Rue Isidore Verheyden 2
1050 Brussels
March 29th, 2013 - May 11th, 2013
Opening: March 28th, 2013 6:00 PM - 9:00 PM

Center - Uptown
+32 2 512 92 95
Tue-Sat 12-6


For almost thirty years Whitney has been exploring two
central aspects of abstract painting: Colour and structure.
Colour is what structures the paintings. For a long time Whitney has been working with square
canvasses of different sizes, which he structures with up to four unequal bands consisting of one or more
lines the width of a paintbrush. Starting from the top left–almost like writing a text–he fills the bands
with a series of non-uniform rectangles and squares of different colour. This process, which ends at the
bottom right of the canvas, can be repeated two or three times. The choice of colour is intuitive and the
result of the painting process which is unpredictable an unknown.
Whitney works with the system of “call-and-response”, which is a principle used across multiple
disciplines, and in music is typical in spirituals, gospels, blues and jazz. He paints one colour and then
decides which colour responds to the first one. This very simple principle results in the fact that the same
colour is almost never used twice and the colours become more and more complex.
And yet, Whitney’s paintings seem easy, almost effortless. They are playful and strictly formal at the
same time. This is similar to Jazz–which seems easy–as Whitney explains: “As if you could just get up
and play the instruments, that there’s no struggle with how it’s done. It’s like Coltrane using a simple
melody. I just use a simple square”.

Despite their complex colour scheme Whitney’s compositions are always harmonic and show his joy for
colour and composition. They are rhythmic, melodic, and intense. „The idea is sound through colour,
creating a polyrhythm and confronting something very beautiful with a lot of humanity to see something
that you think you know but then realize you don’t“ (Stanley Whitney).

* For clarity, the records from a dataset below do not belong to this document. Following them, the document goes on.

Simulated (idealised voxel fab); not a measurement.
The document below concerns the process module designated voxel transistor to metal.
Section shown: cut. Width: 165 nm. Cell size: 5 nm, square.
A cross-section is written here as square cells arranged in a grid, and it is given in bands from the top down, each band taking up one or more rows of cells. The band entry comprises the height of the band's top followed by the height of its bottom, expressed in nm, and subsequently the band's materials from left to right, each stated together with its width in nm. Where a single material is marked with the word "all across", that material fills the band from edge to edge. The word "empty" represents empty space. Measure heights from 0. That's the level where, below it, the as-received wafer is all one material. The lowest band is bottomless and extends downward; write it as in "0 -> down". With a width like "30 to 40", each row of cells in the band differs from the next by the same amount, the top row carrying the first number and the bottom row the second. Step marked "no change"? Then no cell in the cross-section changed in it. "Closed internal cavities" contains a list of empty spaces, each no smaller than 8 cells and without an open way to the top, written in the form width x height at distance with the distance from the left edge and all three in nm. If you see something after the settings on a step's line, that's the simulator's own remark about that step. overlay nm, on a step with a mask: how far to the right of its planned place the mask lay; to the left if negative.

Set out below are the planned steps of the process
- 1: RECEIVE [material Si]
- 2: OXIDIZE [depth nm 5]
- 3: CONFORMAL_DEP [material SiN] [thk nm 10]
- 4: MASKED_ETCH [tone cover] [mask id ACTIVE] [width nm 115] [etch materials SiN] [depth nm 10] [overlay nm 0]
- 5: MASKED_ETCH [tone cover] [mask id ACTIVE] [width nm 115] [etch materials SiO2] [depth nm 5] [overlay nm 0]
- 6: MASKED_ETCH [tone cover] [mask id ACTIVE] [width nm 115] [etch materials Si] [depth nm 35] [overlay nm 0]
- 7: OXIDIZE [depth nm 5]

Stanley Whitney was born in 1946 in Philadelphia and currently lives and works in New York and Solignano, Italy.
His works have been featured in numerous international exhibitions since the early seventies. His work was part of
the 50th Venice Biennale (2003) in the project Utopia Station, and was also shown in the Dakar Biennal (2004).
Museum exhibitions include the National Academy Museum, New York (2012), the Nelson-Atkins Museum of Art,
Kansas City (2008), the University of Dayton, Dayton, Ohio (1991), the Pennsylvania Academy of Fine Arts,
Philadelphia (1985), the Brooklyn Academy of Music (1983), the Alternative Museum, New York (1981), the Studio
Museum in Harlem (1981) and the Aldrich Museum of Contemporary Art, Ridgefield (1976). He is the recipient of
the John Guggenheim Fellowship (1996) and Pollock-Krasner Fellowship (2002) as well as winning the First Robert
De Niro Sr. Prize in Painting (2011).